Morally bankrupt drivel
February 3, 1997
I am writing this letter in response to Drew Chebuhar’s editorial “Teach-ins and class consciousness: King’s Dream Lives,” published in the Jan. 31 Daily. Maybe it’s just because I’m new here at Iowa State, but I have scarcely seen such a blatant piece of morally bankrupt drivel within this paper. It astonishes me to no end how editorialists the likes of Mr. Chebuhar, the vendors in the marketplace of ideas, can so consistently fail to see the wisdom of a freedom-oriented (read CAPITALIST) politico-economic system; they are in opposition to the very concept that protects their industry.
While Mr. Chebuhar correctly argues against a caste-like class system, he also argues against the only system that could eliminate it: capitalism. He forgets that before capitalism developed (in however impure a form) everyone was confined to their caste. Indeed, it was not until the advent of capitalism that the immorality of the caste system was even considered; it was just the way things were. In such a society, the only way to change status was through the use of brute force.
Capitalism, to the degree it is implemented, destroys the idea of caste because it liberates us from the labor-intensive theory of value to which Mr. Chebuhar subscribes. By this I mean that capitalism holds that wealth is not simply a finite quantity to be gained by labor and then hoarded. Rather, wealth is something to be created through the use of the mind. Whereas in the past, an individual or group could obtain a monopoly over the limited concept of wealth and thereby control the class system, under capitalism, monopoly and class control are impossible
because wealth is as infinite as human thought and ingenuity.

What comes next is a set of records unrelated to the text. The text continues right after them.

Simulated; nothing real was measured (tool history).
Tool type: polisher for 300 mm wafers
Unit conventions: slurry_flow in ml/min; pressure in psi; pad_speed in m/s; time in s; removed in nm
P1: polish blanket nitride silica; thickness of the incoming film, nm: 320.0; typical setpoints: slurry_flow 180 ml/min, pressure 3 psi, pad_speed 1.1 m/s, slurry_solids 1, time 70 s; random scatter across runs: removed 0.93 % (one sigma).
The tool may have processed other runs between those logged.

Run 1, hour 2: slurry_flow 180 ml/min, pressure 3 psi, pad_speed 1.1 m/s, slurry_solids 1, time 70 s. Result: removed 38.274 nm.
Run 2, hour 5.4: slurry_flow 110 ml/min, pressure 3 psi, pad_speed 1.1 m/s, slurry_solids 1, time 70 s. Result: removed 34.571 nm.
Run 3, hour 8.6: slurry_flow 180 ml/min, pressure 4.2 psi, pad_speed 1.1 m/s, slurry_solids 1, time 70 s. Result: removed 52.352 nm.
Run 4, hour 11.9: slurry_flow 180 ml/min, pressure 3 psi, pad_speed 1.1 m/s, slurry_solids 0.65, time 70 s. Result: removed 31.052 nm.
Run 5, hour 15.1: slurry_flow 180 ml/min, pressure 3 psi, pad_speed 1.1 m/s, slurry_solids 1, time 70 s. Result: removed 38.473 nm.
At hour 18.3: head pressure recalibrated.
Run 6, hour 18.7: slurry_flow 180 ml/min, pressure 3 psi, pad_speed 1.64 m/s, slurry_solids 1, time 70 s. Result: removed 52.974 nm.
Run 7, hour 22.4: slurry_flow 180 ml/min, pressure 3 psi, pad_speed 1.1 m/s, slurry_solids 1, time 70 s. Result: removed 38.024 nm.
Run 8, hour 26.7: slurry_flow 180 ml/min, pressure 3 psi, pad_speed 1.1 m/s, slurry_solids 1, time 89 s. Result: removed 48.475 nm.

Mr. Chebuhar, if you truly want to end the class system, realize that it was the government that passed the racist and sexist statutes to which you refer, and it is the government, not the capitalists, that must be limited. Your advocation of a Marxist (I do use the term dismissively) class struggle is just as fascist (there is no Marxist-fascist dichotomy) as Mussolini’s imprisonment of Gramsci. In today’s burgeoning global climate of freedom, I hope it is as futile. The market always corrects.